Again, we see golfers turn themselves into Van Goghs, Picassos and Da Vincis with strokes done impromptu on canvas. Vieweing is RSVP.
The late Jim Murray called Augusta National “the Vatican of golf,” and the Masters winner, “the pope of golf.”
Tiger Woods has been “pope of golf” four times, matching that of Arnold Palmer’s record – two shy of Jack Nicklaus’s six green jackets.
Tiger’s favored to win again?
That’s old hat: He’s been Top seed 13 straight years from 1998, after winning it in 1997 by a record 12 strokes – as a 21-year-old rookie.
He’s saddled now with that darn baggage of having bedded more than 12 women other than his wife, Elin.
Who cares?
Tiger knows golf is flog in reverse.
But who’s flogging who?
Not the crowd at Augusta, who are just about the most behaved, most respectful and most obedient in this planet.
I know. I was there in 1991 (ahem!). I knelt on and kissed the first clump of grass that I would step on before proceeding to the Press Center.
Tiger at the Masters is Pavarotti at La Scala on prime time.
To not see Tiger at Augusta is Jesus Christ absent in the Last Supper.

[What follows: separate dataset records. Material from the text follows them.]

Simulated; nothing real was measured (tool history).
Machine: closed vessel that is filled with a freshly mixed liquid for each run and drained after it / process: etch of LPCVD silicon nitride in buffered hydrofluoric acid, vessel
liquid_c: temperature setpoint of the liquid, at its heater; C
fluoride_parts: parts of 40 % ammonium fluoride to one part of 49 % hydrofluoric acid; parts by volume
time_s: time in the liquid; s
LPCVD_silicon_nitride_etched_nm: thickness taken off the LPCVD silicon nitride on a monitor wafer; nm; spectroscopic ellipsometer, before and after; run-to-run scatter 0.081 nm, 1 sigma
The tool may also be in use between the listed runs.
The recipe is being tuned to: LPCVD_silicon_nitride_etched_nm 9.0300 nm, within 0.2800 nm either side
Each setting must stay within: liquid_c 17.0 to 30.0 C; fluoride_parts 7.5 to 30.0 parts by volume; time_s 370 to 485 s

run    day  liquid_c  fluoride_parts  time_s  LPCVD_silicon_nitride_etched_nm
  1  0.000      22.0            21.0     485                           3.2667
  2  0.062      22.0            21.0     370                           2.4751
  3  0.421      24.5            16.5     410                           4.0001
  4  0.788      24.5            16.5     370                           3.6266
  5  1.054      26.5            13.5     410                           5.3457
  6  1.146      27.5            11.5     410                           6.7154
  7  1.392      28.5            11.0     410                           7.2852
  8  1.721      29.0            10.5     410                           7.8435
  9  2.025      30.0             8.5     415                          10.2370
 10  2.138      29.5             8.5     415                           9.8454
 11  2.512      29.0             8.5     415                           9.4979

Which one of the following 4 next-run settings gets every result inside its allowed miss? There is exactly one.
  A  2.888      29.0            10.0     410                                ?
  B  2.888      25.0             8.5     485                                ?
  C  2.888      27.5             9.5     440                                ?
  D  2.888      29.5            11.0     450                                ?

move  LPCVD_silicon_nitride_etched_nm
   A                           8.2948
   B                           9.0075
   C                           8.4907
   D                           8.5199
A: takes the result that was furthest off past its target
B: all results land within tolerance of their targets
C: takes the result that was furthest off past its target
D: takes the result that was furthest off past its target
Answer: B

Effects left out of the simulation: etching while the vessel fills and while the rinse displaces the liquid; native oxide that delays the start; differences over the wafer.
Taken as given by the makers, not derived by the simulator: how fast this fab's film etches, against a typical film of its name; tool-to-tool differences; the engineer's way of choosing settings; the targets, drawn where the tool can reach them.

So what if Tiger is notoriously tagged the serial wife cheater?
Tiger might yet win his 15th major by April 12 (Manila time) – the reason being that his brains make Dr. Hannibal Lecter a nondescript.
Tiger has fallen from grace, yes, but not from his perch as No. 1 golfer in the world.
He may yet keep that position by winning the 74th Masters.
As Gary Player, the nine-time majors winner with 164 tournaments won in five decades, so aptly put it, “He’s got the mind to win the Masters again.”
It’s that mind that has shaped the world of golf all these years.
Even Marco Polo might have bowed to it.